Let’s have a closer look at rules

Rules rarely originate from dark motives. Mostly their introduction follows an unexpected event that one wants to avoid recurring. Or they are introduced proactively in order to prevent undesirable outcomes, e.g. parents establishing a rule “You’re not allowed to use the tool box without our supervision“.

Rules conserve actual or presumed knowledge. They serve as a shortcut. That is their function. If they didn’t exist, all knowledge would have to be reacquired each time the same situation repeated itself resulting in time consuming and sometimes dangerous consequences. Depending on the approach, an airline pilot has to lower their undercarriage about nine kilometres ahead of the runway. A rule that makes sense.

Often though, rules lose their validity. This is why organisations should regularly conduct inventories of all their operational rules – an exercise I frequently recommend and carry out in my work.

And even more often, rules actually never had their place. Instead they are the result of a reflex that occurs when people oversee other people (e.g. citizens, employees, children). Then rules are a manifestation of their distrust. They institutionalise the withdrawal of responsibility by implicitly (or explicitly) assuming the citizen’s, employe’s or child’s inability to act responsibly.

Our society is full of those rules. Parents that hand out rules like candy; the state introducing new laws in the interest of safety; bosses doubting their employees’ ability to make sound decisions although they are exposed to the problem far more closely than the boss himself.

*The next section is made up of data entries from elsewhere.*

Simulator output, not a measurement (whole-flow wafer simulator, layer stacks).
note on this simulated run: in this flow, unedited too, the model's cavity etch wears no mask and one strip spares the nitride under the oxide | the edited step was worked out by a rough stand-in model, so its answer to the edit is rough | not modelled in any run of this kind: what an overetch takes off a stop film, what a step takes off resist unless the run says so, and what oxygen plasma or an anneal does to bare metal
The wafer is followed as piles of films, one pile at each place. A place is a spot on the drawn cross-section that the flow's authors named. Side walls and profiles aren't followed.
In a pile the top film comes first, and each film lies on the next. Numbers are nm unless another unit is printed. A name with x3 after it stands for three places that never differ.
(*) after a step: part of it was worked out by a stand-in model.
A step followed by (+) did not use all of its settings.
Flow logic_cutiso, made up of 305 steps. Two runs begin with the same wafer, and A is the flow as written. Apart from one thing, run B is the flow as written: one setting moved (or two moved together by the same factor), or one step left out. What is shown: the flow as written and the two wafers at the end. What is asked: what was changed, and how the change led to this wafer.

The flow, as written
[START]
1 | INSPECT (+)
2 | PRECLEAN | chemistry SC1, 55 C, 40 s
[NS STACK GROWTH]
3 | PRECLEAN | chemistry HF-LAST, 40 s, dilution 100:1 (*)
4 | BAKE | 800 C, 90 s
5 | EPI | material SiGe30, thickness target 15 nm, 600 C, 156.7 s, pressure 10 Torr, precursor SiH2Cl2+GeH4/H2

(Unnecessary) rules are dangerous because they infantilise those who are governed by them. They are the subtle seed of the totalitarian notion that has led us into dreary eras time and time again.

Of course, useful rules exist too. Therefore – as with any convention – we shouldn’t condemn them in general but act a lot more consciously when introducing and retaining them.

Your challenge

Give it a try. As suggested in the video, I recommend making a note of every rule that you are exposed to or you impose on others for one whole week.